The Democratic primaries witnessed a fundamental question of change versus experience. The electorate could be neatly sliced into those two categories, with each bloc overwhelmingly supporting one candidate. Hillary regularly pulled over ninety percent of voters deeming experience the most desired quality in a candidate; in other words, she essentially maxed out among “experience” voters. To then bolster her numbers, Hillary was forced to either gain ground among “change” voters or shift people’s top priority to experience. Neither happened. Hillary failed to crack the conundrum, which ultimately toppled the campaign.

Translate Hillary’s enigma to the general election. McCain will run a reincarnation of her strength and experience campaign (with outside groups serving up the unpatriotic salsa). Thus, he will likely near or surpass Hillary’s numbers among “experience” voters. But as the primaries revealed, a candidate cannot build a winning coalition solely through the backing of “experience” voters. To broaden his support, McCain holds the same two options that fatally vexed the Clintons.

Consider the first option: improving his standing among “change” voters, a herculean task when tied to an unpopular president and party. McCain has publicly broken from the administration on several issues, hoping his departures from Bush orthodoxy will produce a newsreel of Sister Souljah moments. However, his maverick aura fades on the two crucial issues, Iraq and the economy. This lethal duo is driving the electorate’s disaffection with Republicans, yet McCain firmly adheres to party doctrine on matters of guns and butter.  The Democrats hope to amplify this conformity by tying McCain and Bush in an inextricable knot. 

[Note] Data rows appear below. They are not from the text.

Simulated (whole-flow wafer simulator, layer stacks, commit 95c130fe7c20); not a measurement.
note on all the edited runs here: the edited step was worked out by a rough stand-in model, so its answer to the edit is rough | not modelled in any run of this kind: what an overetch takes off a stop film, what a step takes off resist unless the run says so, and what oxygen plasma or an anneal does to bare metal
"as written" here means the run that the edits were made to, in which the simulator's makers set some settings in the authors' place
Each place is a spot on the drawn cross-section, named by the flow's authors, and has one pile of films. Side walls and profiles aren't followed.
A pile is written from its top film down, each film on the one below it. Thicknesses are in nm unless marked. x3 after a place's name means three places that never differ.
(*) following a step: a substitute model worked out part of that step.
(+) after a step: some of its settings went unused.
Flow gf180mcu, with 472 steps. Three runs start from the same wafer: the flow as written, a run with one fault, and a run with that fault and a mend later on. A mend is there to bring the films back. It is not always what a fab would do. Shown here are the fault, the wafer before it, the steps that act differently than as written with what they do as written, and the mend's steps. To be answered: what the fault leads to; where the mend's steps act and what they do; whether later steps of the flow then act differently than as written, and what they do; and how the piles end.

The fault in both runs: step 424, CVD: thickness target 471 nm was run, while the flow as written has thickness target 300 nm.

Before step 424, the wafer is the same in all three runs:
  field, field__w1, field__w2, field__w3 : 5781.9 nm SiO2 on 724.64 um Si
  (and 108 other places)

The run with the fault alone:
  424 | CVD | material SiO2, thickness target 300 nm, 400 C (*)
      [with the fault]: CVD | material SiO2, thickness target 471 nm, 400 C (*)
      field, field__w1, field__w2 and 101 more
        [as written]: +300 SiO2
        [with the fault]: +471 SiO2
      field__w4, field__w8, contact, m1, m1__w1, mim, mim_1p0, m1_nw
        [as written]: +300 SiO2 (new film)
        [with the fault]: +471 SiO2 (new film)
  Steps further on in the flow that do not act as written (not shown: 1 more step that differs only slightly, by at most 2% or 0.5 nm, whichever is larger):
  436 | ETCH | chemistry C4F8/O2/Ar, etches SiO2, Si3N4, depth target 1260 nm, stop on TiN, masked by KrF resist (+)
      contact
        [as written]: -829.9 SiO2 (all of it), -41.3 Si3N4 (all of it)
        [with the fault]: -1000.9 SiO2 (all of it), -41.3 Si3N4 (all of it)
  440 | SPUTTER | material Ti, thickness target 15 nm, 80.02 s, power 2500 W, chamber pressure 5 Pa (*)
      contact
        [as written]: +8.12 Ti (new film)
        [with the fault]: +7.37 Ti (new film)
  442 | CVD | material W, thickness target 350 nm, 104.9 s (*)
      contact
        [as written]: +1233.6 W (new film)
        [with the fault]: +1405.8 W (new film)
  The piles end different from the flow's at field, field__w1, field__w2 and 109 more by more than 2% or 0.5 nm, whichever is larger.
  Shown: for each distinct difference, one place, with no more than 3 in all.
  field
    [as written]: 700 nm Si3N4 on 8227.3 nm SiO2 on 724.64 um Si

The other option calls for persuading voters to emphasize experience over change. Bluntly, this requires fear-mongering, a tactic the Republicans have exercised successfully in the past. However, Obama appears as an effective messenger to combat these panic-based ploys. In the appeasement spat this past week, Obama forcefully declared:

They aren’t telling you the truth. They are trying to fool you and scare you because they can’t win a foreign policy debate on the merits. But it’s not going to work. Not this time, not this year.

The aggressive push-back reframes the issue: casting the Republicans as policy-deficient while branding their playbook old politics. The former seizes upon the overwhelming majority (82% of the public) that believes the country is on the wrong track, while the latter fits into Obama’s central campaign theme. Also, repeated use of fear-mongering has blunted its effectiveness, evidenced by the Republicans’ slipping national security advantage since 2006.

Herein lies McCain’s challenge ahead.  A burning desire for change presently exists, and Obama fulfills that want.  McCain, slapped with an “R”, cannot significantly encroach into Obama’s territory.  The appetite for experience exists, but needs to be whetted further for McCain to have a chance at winning.  McCain must run a campaign of convincing, one emphasizing the need for experience.  His campaign’s success hinges on this message’s persuasiveness.   


Bush’s Gift

May 17, 2008

On Thursday, Bush assailed Obama for his plan to meet with dictators, comparing the policy to appeasement during WWII. The fallout illustrates precisely why the Democrats will unite for the general election, regardless of how the nomination imbroglio concludes.

Take a look at the breadth of the Democratic establishment rushing to defend Obama in the wake of Bush’s verbal assault. The list includes neutral bystanders such as Joe Biden, Harry Reid, and Rahm Emanuel, while even Hillary (!) chimed in with support. A party always unites in the face of an external foe, especially one almost universally despised. If Bush continues to involve himself, the Democrats (and many independents) will constantly revive their fervent anti-Republican sentiment. If Bush doesn’t stop spouting off, the election will turn into a referendum on the past eight years – spelling certain doom for McCain.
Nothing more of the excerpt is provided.